December 30th, 2009 at 2:53 am
Love this – 5 stars from me!
December 30th, 2009 at 4:25 am
I had trouble with the time tense. The story takes place in 1959 but is written in the present tense; other then that the story is tight and set up well. It’s well written. I gave it five stars.
December 30th, 2009 at 6:44 am
“big black Dodge throwing off pebbles like an Ozark Mountain landslide”
What a terrific line.
Bo and Luke Duke on steroids. Good story, overall.
–John
December 30th, 2009 at 6:50 am
Great! Loved it! Five gallons of moonshine from me.
December 30th, 2009 at 6:55 am
“Heap of dead lawman” – what a great line. Film noir meets the backwoods.
I love it!
December 30th, 2009 at 7:42 am
Not quite my can of Coke.
Sorry.
December 30th, 2009 at 7:58 am
Great writing. I could see it all play out in my mind. Can’t wait for your book, Prodigal Scribe.
December 30th, 2009 at 8:04 am
what a great ride, from the beginning to the last line clincher. Loved it all.
December 30th, 2009 at 8:43 am
a nice write mick ..the imagery works well and having grow up in area where this sort of thing goes on even to today is believable..working in the constraints of a 1000 words the story was well developed as well as the animosity of the protagonist and antagonist …nice job
December 30th, 2009 at 9:47 am
I agree with gator Mickey. You paint a colorful but true picture with your well chosen words and the plot is solidly carried out. Love your writing here and in the past. Is there a way to pre-order that new novel?
December 30th, 2009 at 10:21 am
It read like the “coming attractions” outline to a upcoming movie. . .which I would have loved to seen. This would be a better full-length book than a flash. It just doesn’t quite work that way , for me.

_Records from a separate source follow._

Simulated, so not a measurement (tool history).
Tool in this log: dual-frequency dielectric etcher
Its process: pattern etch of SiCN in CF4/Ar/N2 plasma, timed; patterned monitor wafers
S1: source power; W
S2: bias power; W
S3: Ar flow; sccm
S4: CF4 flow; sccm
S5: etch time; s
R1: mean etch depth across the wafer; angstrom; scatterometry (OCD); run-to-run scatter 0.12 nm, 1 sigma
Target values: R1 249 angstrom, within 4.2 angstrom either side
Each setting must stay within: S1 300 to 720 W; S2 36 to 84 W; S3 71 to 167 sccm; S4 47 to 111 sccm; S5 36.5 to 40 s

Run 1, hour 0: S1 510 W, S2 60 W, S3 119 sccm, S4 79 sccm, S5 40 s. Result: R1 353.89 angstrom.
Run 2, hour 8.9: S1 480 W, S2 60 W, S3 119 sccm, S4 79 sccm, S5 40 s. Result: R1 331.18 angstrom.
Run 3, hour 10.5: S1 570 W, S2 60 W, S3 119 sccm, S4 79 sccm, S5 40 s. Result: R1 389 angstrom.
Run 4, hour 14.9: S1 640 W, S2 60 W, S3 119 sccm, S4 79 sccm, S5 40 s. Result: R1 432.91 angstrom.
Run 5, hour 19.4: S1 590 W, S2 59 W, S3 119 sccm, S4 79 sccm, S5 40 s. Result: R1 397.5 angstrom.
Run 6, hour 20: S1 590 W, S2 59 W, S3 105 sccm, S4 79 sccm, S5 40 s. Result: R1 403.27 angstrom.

December 30th, 2009 at 11:36 am
Good story. Thanks. I enjoyed reading it this morning. Could use a line edit, but that’s minor compared to the enjoyment I got from reading it. Seems death always one-ups someone.
December 30th, 2009 at 11:37 am
Your characters are rich and colorful. I found myself inside of the story watching the whole thing unfold. Jealousy is a powerful motivator. I felt the animosity between the two characters almost as though I were experiencing it myself. Any story that can bring me into the emotions of the characters is a good story. Great job!
December 30th, 2009 at 12:46 pm
Another brilliant story, Mickey! Loved it!
December 30th, 2009 at 12:49 pm
Nice way to start out the day. Good story, well written, thanks Mickey.
December 30th, 2009 at 4:05 pm
I liked this a lot. Crisp, clean prose, good characterization, and an engaging story. And the tense isn’t an issue since the time frame is set up front.
5 stars.
December 31st, 2009 at 9:03 am
Thanks a lot for the comments. I don’t normally write in first person/present tense, so this was a challenge. I feel honored to be among such great writers here. Thank you EDF for showcasing my work.
December 31st, 2009 at 10:04 am
Great story. I found myself a bit jolted at what seemed like a change in the language used by the characters. Word use like ‘vying’ for a spot and over-describing ‘distilling, selling and delivering’ rather than simply saying ‘I make my living bootlegging’. Just a little clean up work. Good job.
December 31st, 2009 at 2:39 pm
Nice work. I like the characters and development.
December 31st, 2009 at 2:42 pm
nicely done, Mick….I found myself enveloped by the imagry…..again, your writing reminded me of a short film…..happy new year, brother
December 31st, 2009 at 5:15 pm
Great characters, great story. I have to say to the guy that was put off by the year 1959, and the use of present tense, that he made no sense. Why can’t you write something present tense in another time? I believe this is more of a period piece than some old timer telling a story.
Again, great work, H.M. Hope to see more from you.
December 31st, 2009 at 8:00 pm
Bravo Mickey! Loved it from beginning to end. Your good guy is extremely likable, and your bad guy is extremely…not. Lol! Like so much flash fiction, it definitely has the potential to become a longer piece. Would love to see these characters develop more in book form. Great job!
January 1st, 2010 at 3:04 am
I saw a movie years ago, about a couple of amicable country rouges drivin house tom house , sellin their ‘shine. and this story just brought back the memories of that movie.
Brilliant read, I have no critisizings of it….
to me, it was a great piece, creating the images in my mind as I read…….
January 1st, 2010 at 2:31 pm
Hi Mickey
This is an interesting and well written story, and I like the setting. The finale is certainly final!
My one reservation about the story is that I was left with a lingering unanswered question – which is why did the protagonist take to a life of crime after the war?
January 1st, 2010 at 2:58 pm
I guess I would say to that…
Times were tough in south Missouri after the war and the need was there. I took it to be the protagonist was also an opportunist. A lot of men came back from the war and took to the shadier side of life. I also hoped the reader would infer that the community liked my guy a lot better than the Sheriff.
January 1st, 2010 at 5:25 pm
Mickey, I like the voice in this story and how it sounded as if he were recounting this story in a bar over beers. I also liked the flow, and the end made me physically nervous. I hope to read more from you!
January 11th, 2010 at 9:09 am
Solid story. Very well told.
February 2nd, 2010 at 9:07 pm
Nice short story-Look forward to reading more of your work.